Gerhard Richter stands as one of the most influential and enigmatic figures in contemporary art, defying easy categorization throughout his remarkable six-decade career. The German master has continuously evolved from blurry photorealism to chaotic abstraction, leaving an indelible mark on modern painting that resonates with artists worldwide. His profound impact on contemporary art is currently being celebrated across Paris through two major exhibitions that showcase the full breadth of his artistic evolution.
The Fondation Louis Vuitton is presenting a comprehensive retrospective of Richter's work running through March 2, 2026, featuring 275 works spanning from 1962 to 2024. Simultaneously, David Zwirner is hosting a solo exhibition of the artist's pieces through December 20th. These parallel shows underscore why Richter's artistic practice remains vital and relevant to today's art world.
Born in Dresden, Germany, in 1932, Richter's formative years were shaped by the devastation of the world wars. He initially studied under the restrictive Socialist Realism style before making a pivotal decision to flee East Germany in 1961, just months before the Berlin Wall's construction. This westward move opened new avenues for artistic experimentation that would define his entire career.
Richter's artistic journey demonstrates remarkable versatility and constant reinvention. His Photo Paintings of the 1960s presented haunting, blurred black-and-white images that evoked ghostly memories. By the early 1970s, he transitioned to representational painting, most notably creating the 48 Portraits—photorealistic head paintings for the 1972 Venice Biennale. The 1980s saw him develop his iconic squeegee abstractions, where he dragged, scraped, and layered paint in a physical struggle with color. He even temporarily abandoned traditional painting to explore glass sculptures and digitally rendered Strip images.
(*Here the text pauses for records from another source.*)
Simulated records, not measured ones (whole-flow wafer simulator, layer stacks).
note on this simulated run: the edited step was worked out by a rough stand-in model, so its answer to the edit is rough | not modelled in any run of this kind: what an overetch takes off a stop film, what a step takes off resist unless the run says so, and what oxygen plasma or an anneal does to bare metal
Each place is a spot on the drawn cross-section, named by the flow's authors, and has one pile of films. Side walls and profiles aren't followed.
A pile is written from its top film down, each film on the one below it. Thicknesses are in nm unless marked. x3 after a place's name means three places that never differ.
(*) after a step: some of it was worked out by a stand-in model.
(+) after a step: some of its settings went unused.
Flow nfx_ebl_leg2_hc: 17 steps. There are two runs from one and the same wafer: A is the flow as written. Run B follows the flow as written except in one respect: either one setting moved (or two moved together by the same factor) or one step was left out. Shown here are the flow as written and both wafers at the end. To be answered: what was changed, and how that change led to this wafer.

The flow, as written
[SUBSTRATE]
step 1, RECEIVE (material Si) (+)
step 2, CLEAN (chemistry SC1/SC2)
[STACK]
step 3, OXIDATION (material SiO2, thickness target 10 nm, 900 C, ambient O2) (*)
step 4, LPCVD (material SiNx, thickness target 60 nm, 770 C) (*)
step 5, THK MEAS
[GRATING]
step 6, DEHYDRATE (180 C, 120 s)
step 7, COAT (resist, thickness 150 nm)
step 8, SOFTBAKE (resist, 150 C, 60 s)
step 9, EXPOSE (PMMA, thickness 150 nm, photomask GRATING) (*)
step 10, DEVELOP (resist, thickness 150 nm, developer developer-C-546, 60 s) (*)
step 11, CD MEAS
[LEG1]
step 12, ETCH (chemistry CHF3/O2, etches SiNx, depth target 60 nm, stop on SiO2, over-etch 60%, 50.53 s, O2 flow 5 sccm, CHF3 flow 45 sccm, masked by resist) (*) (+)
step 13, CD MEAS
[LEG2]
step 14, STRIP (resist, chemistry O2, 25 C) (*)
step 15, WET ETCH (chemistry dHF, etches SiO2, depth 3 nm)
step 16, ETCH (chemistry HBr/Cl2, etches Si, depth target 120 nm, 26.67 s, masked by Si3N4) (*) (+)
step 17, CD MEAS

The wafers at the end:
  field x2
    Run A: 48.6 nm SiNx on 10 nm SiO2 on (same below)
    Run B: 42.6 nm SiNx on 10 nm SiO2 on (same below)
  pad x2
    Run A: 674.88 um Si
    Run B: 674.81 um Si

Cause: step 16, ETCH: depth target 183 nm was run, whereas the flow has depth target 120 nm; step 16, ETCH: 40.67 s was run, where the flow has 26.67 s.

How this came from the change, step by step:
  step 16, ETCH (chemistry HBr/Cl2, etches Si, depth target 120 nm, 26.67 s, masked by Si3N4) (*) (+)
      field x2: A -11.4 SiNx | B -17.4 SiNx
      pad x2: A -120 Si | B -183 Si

Richter's capacity for constant reinvention makes it challenging to find artists who perfectly mirror his approach, yet it also demonstrates the far-reaching influence of his work. Here are seven contemporary artists that admirers of Richter should definitely explore.
Vija Celmins, the Latvian-American artist born in 1938, has dedicated over five decades to meticulously rendering ocean surfaces, night skies, and desert landscapes using graphite and oil. Working exclusively from black-and-white photographs, she reproduces every ripple and grain of light by hand in a painstaking process that can take months for a single drawing. Her devotion to capturing stillness parallels Richter's photo-based paintings, as both artists transform mechanical images into intimate, tactile experiences. Her 1977 piece "Untitled (Ocean)" masterfully captures endless ocean ripples in graphite, creating sublime stillness reminiscent of Richter's seascapes. The connection between their work was formally recognized when the Guggenheim Bilbao exhibited their series together in 2019.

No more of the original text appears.